Las Condes (derived from a traditional family name) is one of the three dozen comunas making up the Santiago District, Chile's largest urban area. Las Condes is easily the largest comuna in area, and is the third largest in population. It encompasses a great deal of the eastern side of Santiago, stretching all the way to the beginning of the Andes. Las Condes is bounded on the west by Providencia, on the north by Vitacura and Lo Barnechea, and to the south by La Reina.

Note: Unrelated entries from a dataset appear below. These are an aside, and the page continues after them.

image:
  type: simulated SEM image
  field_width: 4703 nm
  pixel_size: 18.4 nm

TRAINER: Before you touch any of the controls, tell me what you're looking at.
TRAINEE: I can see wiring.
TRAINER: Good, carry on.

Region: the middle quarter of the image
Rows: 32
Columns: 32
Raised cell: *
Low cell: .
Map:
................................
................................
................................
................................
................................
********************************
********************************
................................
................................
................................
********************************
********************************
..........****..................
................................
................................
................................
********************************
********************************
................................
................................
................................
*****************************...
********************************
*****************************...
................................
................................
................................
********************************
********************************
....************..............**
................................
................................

Traditionally, Las Condes is the seat of Chilean finance and political power. While the seat of Chile's government is in the comuna of Santiago, the wealthy and the powerful have made their homes in Las Condes. Las Condes, especially in its western sections close to Providencia, is home to skyscrapers where large companies have their headquarters. Las Condes is also home to Escuela Militar de Libertador Bernardo O'Higgins, Chile's military academy. It would be hard to find an equivalent location in the United States: imagine a wedge of land 4 miles wide and 10 miles long that holds Wall Street, West Point, the rich suburbs of Washington, D.C. and the Mall of the Americas thrown in. But despite its reputation as a very affluent and powerful area, there are many parts of Las Condes that look similar to a standard American suburb.
Despite its symbolism in the rather complicated history of Chilean class politics, I have found Las Condes a pleasant enough place to work and visit, although this experience might be due to my privilege as a foreigner.